The Red Dress | Choreographed by Yin Mei and performed by China Ningbo Performance & Arts Group

Presented by China Arts & Entertainment Group | State Theatre, Sydney | Review based on 4 March performance

China Ningbo Performance & Arts Group is a recent cultural initiative founded in 2011. Since then the group has toured Europe, the US and parts of Asia, showcasing the culture and customs of Ningbo.

To our shores they bring The Red Dress,  a love story set in southern China, back, back in the day. No, skyscrapers here. This is not modern China, where the pace and scale of economic transformation has no historical precedent. Instead, this is an ancient time of folk customs such as Daughter’s Wine, Descendants Bucket and Rolling Silkworms, which for the wealthier villagers provide an opportunity to socialise.
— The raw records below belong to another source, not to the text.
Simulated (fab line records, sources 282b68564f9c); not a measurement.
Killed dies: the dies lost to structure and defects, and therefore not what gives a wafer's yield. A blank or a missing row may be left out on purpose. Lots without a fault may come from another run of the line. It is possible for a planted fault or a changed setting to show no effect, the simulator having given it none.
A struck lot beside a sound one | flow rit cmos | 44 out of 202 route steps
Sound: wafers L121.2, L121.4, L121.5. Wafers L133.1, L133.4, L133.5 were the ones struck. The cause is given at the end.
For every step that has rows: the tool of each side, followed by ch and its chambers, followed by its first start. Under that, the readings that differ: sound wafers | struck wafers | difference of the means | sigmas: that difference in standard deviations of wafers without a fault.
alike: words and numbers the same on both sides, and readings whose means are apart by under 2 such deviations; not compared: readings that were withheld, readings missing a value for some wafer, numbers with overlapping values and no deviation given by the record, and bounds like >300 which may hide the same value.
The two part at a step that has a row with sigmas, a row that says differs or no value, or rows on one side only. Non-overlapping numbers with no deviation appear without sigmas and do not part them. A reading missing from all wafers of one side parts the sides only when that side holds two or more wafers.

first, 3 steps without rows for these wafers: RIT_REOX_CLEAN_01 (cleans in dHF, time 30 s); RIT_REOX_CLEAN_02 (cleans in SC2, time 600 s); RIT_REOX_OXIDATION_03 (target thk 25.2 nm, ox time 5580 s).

This well researched production generously shares with us these ceremonies and customs using Chinese folk dance as its narrative mode. The tale focuses on two young people, both from affluent families — a young boy, A’yongis  (Zeng Ming), and a young girl, Yue’er  (Cheng Lin), who have been friends since childhood.

Gradually, as they grow, they fall in love and plant two pomelo trees for their engagement. However, before they marry, A’yongis feels he must make his way in the world, and so leaves the village, with the promise to Yue’er, that he will return when he has achieved success through hard work.  Furthermore, he tells her, “I will marry you and you will have a thousand red dresses.” Yue’er, believing marriage is fixed in the heavens, vows to wait.

Dai Yannian’s design work effectively visually transports us to this ancient land through exquisite costumes and skilfully crafted red dowry items, which fill Daughter’s Tower.  Red is regarded as a lucky colour and plays a vital role in the wedding festivities of Chinese people, signifying love, prosperity and happiness. Therefore, everything is red!

Yin Mei’s precisely crafted choreography creates a continuous collage of customs and ceremonies implemented with agility, strength and grace by The Ningbo Music and Dance Troupe. Cheng Lin and Zeng Min, the principal dancers, are excellent and easily steal the show, executing accentuated graceful limb extensions whilst at other times gliding and across the stage.

This is authentic and traditional Chinese dance at its best. Obviously it lacks the impact and wow factor of modern dance. Instead it provides a more sedate and wistful look at the elegance of China’s folk culture.